Subject: Sun breaks another SPEC benchmark
Date: Fri, 21 Mar 2003 22:32:02 +0000 (UTC)
Message-ID: <b5g3t2$ima$1@ausnews.austin.ibm.com>

In the ongoing conflict between static benchmarks and the need
for marketing collateral, another SPEC benchmark seems to just
lost a lot of its traditional usefulness....

SPECfp_rate2000 results for the Sun V1280 show the addition of a
new flag (-Atile=skewp) boosts performance on the "171.swim"
benchmark by almost a factor of five.  Although not quite as
dramatic as the now infamous "179.art" hack, this optimization
will make it even more difficult to interpret SPECfp_rate2000
results.

Obviously, I don't know exactly what Sun's compiler is doing with
this benchmark, but I think that I probably understand the
performance characteristics of this set of equations about as
well as anyone in the world, and their range of options is quite
limited.

I know of two families of optimization techniques that can
provide large boosts to performance of 171.swim.   One of
those families seems to be limited to small constant-factor
speedup, and I can't see how to get much past 2x.   The other
class class of optimizations could completely eliminate the
memory bottleneck and turn 171.swim into a completely cpu-bound
program.  Although the technique goes under many names, it is
called "time-skewing" in a Rutgers University technical report
by David Wonnacott and John McCalpin.  A convenient citation is
	http://citeseer.nj.nec.com/mccalpin99time.html

Having been thinking about this class of optimizations since
the mid 1990's, I think that I am in a fair position to judge
the general implementation of such techniques to be very
difficult.   Implementing the technique for the equations
solved by 171.swim is hard -- implementing the technique for
the specific source code representation of 171.swim is heroic
(or masochistic?).   Many special case analyses are needed to
apply time-skewing to the particulars of 171.swim, and I am
not sure if I should be in awe of the dedication of the Sun
compiler writers or in awe of their desparation.

Although the time-skewing optimizations are valid, potential
customers should ask very hard questions about the robustness of
such optimizations for different source code.   If experience is
a guide, these optimizations will be very brittle, and it will be
virtually impossibly to tell whether a particular piece of source
code will meet the criteria for the compiler to perform this
complex set of optimizations.

So now when reviewing Sun SPECfp_rate2000 results, you have
to factor in the 179.art hack (which gave a 7.1x boost on
the early 900 MHz Sun systems) and this optimization, which
gives a 4.6x boost in the 171.swim rate on the 900 MHz V1280
system.   The combined boost in the SPECfp_rate2000 score is
the fourteenth root of the product of these two speedups,
which is about 28% above the results before these two
optimizations were added.   This is no longer a little glitch
that customers can afford to ignore.
--
John D. McCalpin, Ph.D.           mccalpin@austin.ibm.com
Senior Technical Staff Member     IBM POWER Microprocessor Development
    "I am willing to make mistakes as long as
     someone else is willing to learn from them."

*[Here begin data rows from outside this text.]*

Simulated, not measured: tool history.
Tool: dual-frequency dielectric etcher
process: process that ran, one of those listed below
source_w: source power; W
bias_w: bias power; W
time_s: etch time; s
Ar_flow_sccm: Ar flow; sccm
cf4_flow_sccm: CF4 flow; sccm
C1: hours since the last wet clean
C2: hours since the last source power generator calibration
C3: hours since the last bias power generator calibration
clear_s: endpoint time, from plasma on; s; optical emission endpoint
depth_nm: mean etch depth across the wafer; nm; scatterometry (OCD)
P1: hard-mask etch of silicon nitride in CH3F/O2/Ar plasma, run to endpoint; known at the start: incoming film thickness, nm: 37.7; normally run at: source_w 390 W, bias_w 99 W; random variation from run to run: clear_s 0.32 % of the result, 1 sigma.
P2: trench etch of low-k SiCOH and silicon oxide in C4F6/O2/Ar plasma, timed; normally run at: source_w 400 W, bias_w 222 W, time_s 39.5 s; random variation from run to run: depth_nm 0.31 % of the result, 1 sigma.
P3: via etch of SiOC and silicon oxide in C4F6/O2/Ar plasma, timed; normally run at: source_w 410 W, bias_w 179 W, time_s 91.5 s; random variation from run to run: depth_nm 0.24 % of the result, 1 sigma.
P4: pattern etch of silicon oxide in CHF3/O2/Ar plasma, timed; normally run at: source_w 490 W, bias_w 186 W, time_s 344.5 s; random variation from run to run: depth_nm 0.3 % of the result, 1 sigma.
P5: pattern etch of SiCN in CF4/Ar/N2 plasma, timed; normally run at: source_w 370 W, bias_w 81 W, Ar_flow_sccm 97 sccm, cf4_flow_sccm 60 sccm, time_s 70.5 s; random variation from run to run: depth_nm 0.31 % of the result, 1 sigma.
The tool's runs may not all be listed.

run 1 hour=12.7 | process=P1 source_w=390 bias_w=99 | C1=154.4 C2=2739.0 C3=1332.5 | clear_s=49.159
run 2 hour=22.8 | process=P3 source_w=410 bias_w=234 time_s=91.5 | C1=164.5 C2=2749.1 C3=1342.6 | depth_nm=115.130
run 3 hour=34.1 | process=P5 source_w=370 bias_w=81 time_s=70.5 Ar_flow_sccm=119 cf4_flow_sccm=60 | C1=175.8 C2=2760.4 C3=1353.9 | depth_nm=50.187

From: mccalpin@gmp246.austin.ibm.com (McCalpin)
Newsgroups: comp.arch,comp.benchmarks,comp.sys.super
Subject: Re: Sun breaks another SPEC benchmark
Date: Mon, 24 Mar 2003 00:45:32 +0000 (UTC)
Message-ID: <b5lkfc$ef8$1@ausnews.austin.ibm.com>

In article <qnPea.196812$qi4.89715@rwcrnsc54>,
Glen Herrmannsfeldt <gah@ugcs.caltech.edu> wrote:
>
>"McCalpin" <mccalpin@gmp246.austin.ibm.com> wrote in message
>news:b5g3t2$ima$1@ausnews.austin.ibm.com...
>> In the ongoing conflict between static benchmarks and the need
>> for marketing collateral, another SPEC benchmark seems to just
>> lost a lot of its traditional usefulness....
>>
>> SPECfp_rate2000 results for the Sun V1280 show the addition of a
>> new flag (-Atile=skewp) boosts performance on the "171.swim"
>> benchmark by almost a factor of five.
>(snip)
>
>[...] For us who
>don't know the 171.swim algorithm could you explain a little why
>you think it is hard to apply time-skewing optimization?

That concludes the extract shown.